Indiana Soldiers and Sailors Monument

The history and importance of the Monument Circle


 Tiffany Dailey

It's the reason Indy is called "The Circle City" and the Soldiers and Sailor Monument has defined downtown for over 110 years. The monument recognizes Hoosiers that served in the Revolutionary War, the War of 1812, the Mexican War, the Civil War, the Frontier Wars and the Spanish-American War. 

Monument Circle is the epicenter of Indianapolis. It receives thousands of visitors during the Circle of Lights ceremony, which takes place the day after Thanksgiving each year and it also saw hundreds of thousands of visitors during Super Bowl XLVI. Monument Circle serves as the very center of Indianapolis. All street addresses are numbered based off of Monument Circle. 


The Design

Seventy proposals were received by architects around the globe. Bruno Schmitz of Berlin, Prussia (Germany) was awarded the project .Schmitz was a well-known and respected architect in Germany but had not worked in the United States previously.For the winning design, Schmitz offered a remarkable Victorian design, part Egyptian obelisk, part Romantic-era sculpture, part Neo-Baroque with cascading fountains and theatrical, stage-like groupings. The design filled an entire city block, and became the largest Civil War memorial.

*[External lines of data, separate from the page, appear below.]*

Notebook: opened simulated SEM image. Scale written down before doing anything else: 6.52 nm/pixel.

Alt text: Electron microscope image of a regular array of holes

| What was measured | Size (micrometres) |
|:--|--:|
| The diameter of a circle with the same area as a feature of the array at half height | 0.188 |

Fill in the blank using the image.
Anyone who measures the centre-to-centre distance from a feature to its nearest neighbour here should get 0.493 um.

Schmitz brought to the project a sculptor named Rudolf Schwarz, who created the statuary groups entitled "War" and "Peace", "The Dying Soldier" and "The Homefront", as well as the four corner statues that represent Infantry, Cavalry, Artillery, and Navy.


Monument Fun Facts

  • The monument is 284 feet, 6 inches high and made of gray oolitic limestone from Owen County quarries. At that height, it is just 15 feet shorter than the Statue of Liberty.
  • It cost $598,318 to build in 1902. It has been estimated that a similar structure today would cost more than $500 million to construct.
  • The monument is located on the site that was originally designed by Alexander Ralston as the site for a governor's house.
  • During the Circle of Lights Ceremony, the monument is covered in 4,784 colored lights, 52 garland strands and features 52 larger-than-life decorations. The ceremony has taken place on Monument Circle for over 50 years and over 100,000 spectators attend.


Colonel Eli Lilly Civil War Museum

The Colonel Eli Lilly Civil War Museum resides at the base of the monument. The museum is open from 10:30 a.m. to 5:30 p.m. and admission is free.


Gift Shop and Observation Level

The Soldiers & Sailors Monument also features a Gift Shop and Observation Level that are open Friday - Sunday from 10:30 5:30 p.m. The Observation Level provides a 360 view of the city at 275 feet up. If you're up for a climb, you can tackle the 331 steps to the top. Or, take the elevator and finish the last 31 steps. When outside temperatures reach 95 degrees or higher, the Observation Level is not available due to safety concerns.